Research at UWE Bristol has transformed public awareness of Bristol's history and the impact of the Atlantic Slave trade in Britain, particularly in relation to the built environment, the evolution of racial attitudes and the continuing legacy of slavery. It raised consciousness about the connection between existing stately homes, public buildings and monuments and slavery generated wealth in Bristol, London and throughout Britain. It has stimulated and informed reinterpretations of English heritage and National trust properties and has been utilised in national website projects. Its findings also made explicit the link between Bristol's social and cultural institutions and slavery-generated wealth.

This research has also benefited the wider public by enabling the production of historically well informed teaching and tourist resources for Bristol. It has generated new museum exhibitions and informed the acquisitions policies of libraries and archives. It informed the content and interpretation, and acquisitions policies, of both national and local museum and stimulated the generation of websites, popular plays, artwork and literature.

Underpinning research

Lead Academic: Dr Madge Dresser. When this research was undertaken she was a Principal Lecturer, Reader and then Associate Professor.

The research was begun in 1997 and undertaken by Dresser whose publications and findings [see section 3] both before and after 2007 have continued to make an impact. Overall, this research sought to document the social and cultural impact of the Atlantic slave trade on Bristol, Britain's second most important slaving port in the eighteenth century and to consider the links between Atlantic slavery and Britain beyond the city itself. It has demonstrated the extent to which Bristolians became involved in the establishment of both Barbadian and Virginian plantocracy, the role of religious groups in the city played in the abolitionist movement and the way slavery informed the nature of Britain's historic relationship with Jamaica in particular. It has established heretofore unrecognised connections between Britain's stately homes (Tyntesfield, Ashton Court et alia) and London commemorative statues and slavery generated wealth. It has informed the way that past is contested and commemorated by different parts of the British public today.

Whilst acting as a consultant at Bristol Museum and full-time UWE academic, Dresser has undertaken extensive research in a variety of archives in the UK, the Gambia, United States (the Huntington Library, Library of Congress and various collections in Virginia and Rhode Island) and Australia, as well as in provincial record offices and libraries and private collections in Leeds, Bristol, Wiltshire, Somerset, York, London, Virginia and Gloucestershire. This was supplemented by research in museum collections, most notably within the Bristol Museum Service, the Empire and Commonwealth Museum, the British Museum and the De Witt Museum in Williamsburg, Virginia. Since the research grew out of her formal involvement as a consultant to the Bristol Museum Service, it benefited from curatorial advice and unhindered access to their collection of artefacts and artwork, including pieces collected through the Service from members of the African Caribbean community in the UK. As recently as 2012, she was awarded the Gilder Lehrman Fellowship to conduct further research on slavery at the John D. Rockefeller Jr. Library at Colonial Williamsburg.

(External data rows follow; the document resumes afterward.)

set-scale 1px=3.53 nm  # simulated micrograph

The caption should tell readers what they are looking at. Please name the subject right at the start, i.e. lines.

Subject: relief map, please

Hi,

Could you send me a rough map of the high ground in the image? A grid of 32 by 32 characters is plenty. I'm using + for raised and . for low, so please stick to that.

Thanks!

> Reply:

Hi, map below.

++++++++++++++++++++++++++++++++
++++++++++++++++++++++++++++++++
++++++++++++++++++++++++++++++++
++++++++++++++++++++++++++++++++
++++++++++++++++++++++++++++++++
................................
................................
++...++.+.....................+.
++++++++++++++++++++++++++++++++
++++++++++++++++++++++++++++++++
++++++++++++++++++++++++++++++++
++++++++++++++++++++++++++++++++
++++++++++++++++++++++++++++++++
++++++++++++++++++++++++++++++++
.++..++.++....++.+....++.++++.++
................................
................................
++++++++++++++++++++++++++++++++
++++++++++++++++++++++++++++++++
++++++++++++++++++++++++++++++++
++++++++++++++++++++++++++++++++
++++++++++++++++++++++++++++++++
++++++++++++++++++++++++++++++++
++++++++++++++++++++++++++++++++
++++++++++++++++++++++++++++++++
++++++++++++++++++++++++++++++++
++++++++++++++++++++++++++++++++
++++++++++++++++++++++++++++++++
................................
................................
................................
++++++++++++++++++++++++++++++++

Dresser's research has pieced together fragmentary sources and interrogated records whose relationship to slavery has not been realised previously or which has been used to provide more narrowly economic interpretations of the subject. It utilised literary as well as economic and political sources and archaeological findings to provide a new approach to the subject which, though local in focus, was mindful of wider historiographical debates around the significance of the Atlantic slave economy, the ideological dimensions of pro- and anti-slavery campaigns and the significance of class, gender and race as analytical categories. It has established the pervasiveness of slavery's impact on the built environment, including Bristol and the West Country's stately homes and London's commemorative monuments.

References to the research

1. Madge Dresser Slavery Obscured: the social history of the slave trade in an English Provincial Port (London and New York: Continuum: 2001) reprinted as Slavery Obscured: the social history of the slave trade in Bristol, (Bristol, Redcliffe Press, 2007). ISBN 978-0826448767 - Available through UWE

 
 
 

2. Madge Dresser and Sue Giles (eds.), Bristol and Transatlantic Slavery (Bristol: Bristol Museums & Art Gallery, 2000). ISBN 0-900199-46-6 - Available through UWE.

3. Madge Dresser, `Set in Stone? Statues and Slavery in London', History Workshop Journal, vol. 64, 2007, pp. 162-99. http://dx.doi.org/10.1093/hwj/dbm032

 
 
 
 

4. Madge Dresser, `Remembering Slavery and Abolition in Bristol', Slavery and Abolition, vol. 30, 2009, pp. 223-46. http://dx.doi.org/10.1080/01440390902818955

 
 
 
 

5. Madge Dresser, `Slavery and West Country Houses' in Madge Dresser and Andrew Hann (eds.), Slavery and the British Country House, Abingdon: English Heritage Publishing, 2013, ISBN: 978-1848020641, pp.12-29. - Available through UWE.

 
 
 

6. http://www.history.org.uk/resources/resource_223.html;

7. http://www.victoriacountyhistory.ac.uk/explore/assets/edward-colston-bristol-slavery-trail-location-32

Details of the impact

The research laid the groundwork for a reinterpretation of the cultural impact of the Atlantic slave trade on British culture, especially in relation to the built environment, the black presence in England and racial attitudes.

Generating debate and informing the discourse around slavery, it established the extent of a Black presence in Bristol before mass immigration and assisted in forcing a furious debate from the 1990s onwards about the way prominent Bristolians such as the celebrated seventeenth century Philanthropist, Edward Colston, should be judged and commemorated. This has forced a recognition that Bristol's history needs to include a wider and diverse constituency including the descendants of enslaved Africans.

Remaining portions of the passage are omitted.